I'm actually the poster of the add on woodweb and I just posted one on Reader Classified here with a better picture of the wood grain.
Let me know in the other post if you have any questions about it.
Regards
Malicair
Swamp kauri is special, and a limited resource. Recycled kauri (from buildings) is also sometimes found on the New Zealand market.
Kauri (from whatever source) is an unusual, but not striking, timber. It's a bit like a mild, slightly softer, finer-grained, honey-coloured version of cherry, but with a subtle and beautiful quarter-sawn fleck that is unmistakable. Tasmanian huon pine is similar, I believe. It is sometimes available (when it appears on the market) in large dimensions, clear, straight-grained, with remarkably consistent grain and figure.
Kauri is a Southern Hemisphere softwood. It's softer than cherry, but harder than many of the commercial tropical so-called hardwoods. It grows very slowly (100s of years to a mature tree) and to enormous sizes - or at least it used to - almost all the really big specimens were logged during the early days of pioneer settlement. Almost every museum in New Zealand has faded sepia photographs of teams of oxen or horses pulling heroic pieces of kauri out of the bush - sometimes three of four metres across the butt, and straight as a die for the five or ten metre length of the wagon or sled.
Kauri is the timber that built early pioneering New Zealand, and that filled the distribution channels of this country's emerging timber industry, 150 years ago. It was used as masts and spars on sailing ships, as the perfect `manufacturing' timber for floor boards, furniture and joinery, and as the timber of choice of early colonial cabinetmakers. The hottest items in any auction of early New Zealand furniture will be kauri. It's the magic word.

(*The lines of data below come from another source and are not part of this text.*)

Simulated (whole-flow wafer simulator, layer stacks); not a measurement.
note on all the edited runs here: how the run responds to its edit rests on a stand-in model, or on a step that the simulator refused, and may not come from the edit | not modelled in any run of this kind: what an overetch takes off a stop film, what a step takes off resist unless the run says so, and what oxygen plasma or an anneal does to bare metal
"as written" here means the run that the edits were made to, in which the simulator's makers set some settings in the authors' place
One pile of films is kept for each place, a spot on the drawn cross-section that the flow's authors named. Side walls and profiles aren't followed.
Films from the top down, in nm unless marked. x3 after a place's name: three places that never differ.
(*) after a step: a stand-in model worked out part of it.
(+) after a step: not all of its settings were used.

I recently bought a truck load of 140 year-old kauri floor-boards (I've mentioned this timber on a number of other recent posts to FWW forum discussions) and have spent the past few weekends sorting and grading and test-machining (and making a special, one-off project with) this timber. I have to say, as a one-time sceptic, and advocate for walnut, oak and cherry, I'm falling in love with kauri!